WCG ARF tasks used to take about 12 hours to run. Now they take from 14-20 hours on the same CPU.
U@h tasks don't seem to take as long. Neither do PrimeGrid (if you cherry pick your list for shorter run times).
A Proud member of the O.F.A. (Old Farts Association). Be well, do good work, and keep in touch.® (Garrison Keillor) I want some more patience. RIGHT NOW!
WCG ARF tasks used to take about 12 hours to run. Now they take from 14-20 hours on the same CPU.
U@h tasks don't seem to take as long. Neither do PrimeGrid (if you cherry pick your list for shorter run times).
This and another couple of pc's were taking over 24 hours to finish an ARP task, these pc's are running in the 2.LOW mhz range and are only good for the physical number of tasks they can do at one time. Their psu's limit them to single plug gpu's which is okay with me as I have enough of them.
This swapping out the cpu's is a test to see if it works and if it does then I may be able to extend the life of them for another couple of years and retire some of the 6 and 8 core pc's that are also running.
A Proud member of the O.F.A. (Old Farts Association). Be well, do good work, and keep in touch.® (Garrison Keillor) I want some more patience. RIGHT NOW!
A Proud member of the O.F.A. (Old Farts Association). Be well, do good work, and keep in touch.® (Garrison Keillor) I want some more patience. RIGHT NOW!
And in the HPC (High Performance Computing) options it includes cTDP "OPN-Max" and PPL "OPN-Max" for settings on manual.
I can't seem to find a glossary.
I am inferring they mean "240" for an Epyc 7742 CPU. Which is apparently its "max" according to Google.
Is that right?
It has also sorts of other interesting settings we could try too :)
Tom M
A Proud member of the O.F.A. (Old Farts Association). Be well, do good work, and keep in touch.® (Garrison Keillor) I want some more patience. RIGHT NOW!

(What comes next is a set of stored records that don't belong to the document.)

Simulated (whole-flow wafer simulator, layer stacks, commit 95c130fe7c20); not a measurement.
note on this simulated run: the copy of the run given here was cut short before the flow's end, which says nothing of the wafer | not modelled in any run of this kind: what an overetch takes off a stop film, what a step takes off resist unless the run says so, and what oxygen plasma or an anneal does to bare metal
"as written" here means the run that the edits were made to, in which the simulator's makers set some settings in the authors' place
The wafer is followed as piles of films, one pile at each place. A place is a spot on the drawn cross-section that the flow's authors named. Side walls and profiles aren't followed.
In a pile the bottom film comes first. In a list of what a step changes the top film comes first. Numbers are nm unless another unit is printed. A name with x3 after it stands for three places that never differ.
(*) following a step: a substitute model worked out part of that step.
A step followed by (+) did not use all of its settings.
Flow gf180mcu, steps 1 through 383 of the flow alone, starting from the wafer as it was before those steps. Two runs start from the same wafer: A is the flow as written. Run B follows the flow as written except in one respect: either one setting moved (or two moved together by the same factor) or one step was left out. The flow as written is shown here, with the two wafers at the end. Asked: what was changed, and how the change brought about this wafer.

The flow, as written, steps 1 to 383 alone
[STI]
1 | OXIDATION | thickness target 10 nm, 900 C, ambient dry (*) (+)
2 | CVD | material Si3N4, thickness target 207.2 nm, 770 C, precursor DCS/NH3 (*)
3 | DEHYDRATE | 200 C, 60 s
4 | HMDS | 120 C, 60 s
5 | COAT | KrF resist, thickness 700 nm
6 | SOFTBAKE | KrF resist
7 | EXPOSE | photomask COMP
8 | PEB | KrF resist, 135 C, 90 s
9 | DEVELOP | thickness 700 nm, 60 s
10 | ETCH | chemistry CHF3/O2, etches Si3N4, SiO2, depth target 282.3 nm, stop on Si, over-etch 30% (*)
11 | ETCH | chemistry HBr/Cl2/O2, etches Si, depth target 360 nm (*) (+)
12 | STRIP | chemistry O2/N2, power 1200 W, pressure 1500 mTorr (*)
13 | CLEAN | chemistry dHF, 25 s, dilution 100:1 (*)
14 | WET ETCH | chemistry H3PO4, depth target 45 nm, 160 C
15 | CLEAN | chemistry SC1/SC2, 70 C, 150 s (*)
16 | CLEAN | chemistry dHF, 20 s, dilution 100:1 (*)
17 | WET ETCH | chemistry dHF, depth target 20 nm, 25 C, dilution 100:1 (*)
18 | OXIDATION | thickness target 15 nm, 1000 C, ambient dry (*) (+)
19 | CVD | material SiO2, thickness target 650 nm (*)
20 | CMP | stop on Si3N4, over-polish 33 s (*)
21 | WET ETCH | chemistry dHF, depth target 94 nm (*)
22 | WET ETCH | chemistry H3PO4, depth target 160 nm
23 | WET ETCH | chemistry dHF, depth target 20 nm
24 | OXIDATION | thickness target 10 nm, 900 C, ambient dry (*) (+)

Those settings are just another name for the fused limits in the silicon.
So, yes the cTDP and PPL fused limits for the 7742 is 240W.
The settings in the various Tuning Guides generally are for very specific workloads. So specific that the cpus themselves are designed for those specific workloads.
As in some settings are only for the cpus that support the server that routes calls through a cell tower. Or the settings specifically for an AWS cloud server running a database.
Generally you should just leave all the settings at default for generic workloads. Our distributed computing varies enough between projects that defaults are best. About the only thing worth "tuning" is to set the cpu for maximum all-core performance with cTDP and PPL limits at the fused max.
If you were to limit an Epyc cpu to a single project that has very high demands on L3 memory for example, you might get some benefit from tuning use of the L3 cache. But that setting might then hurt performance on a different project that uses the cpu in a different manner.
Unless you have lots of time for specific testing of the various tweaks and levers you can pull in the BIOS, I find it best to just ignore most of them since I run too many projects that require divergent tunings so best to tune for generic workloads that work for all projects at acceptable levels of performance.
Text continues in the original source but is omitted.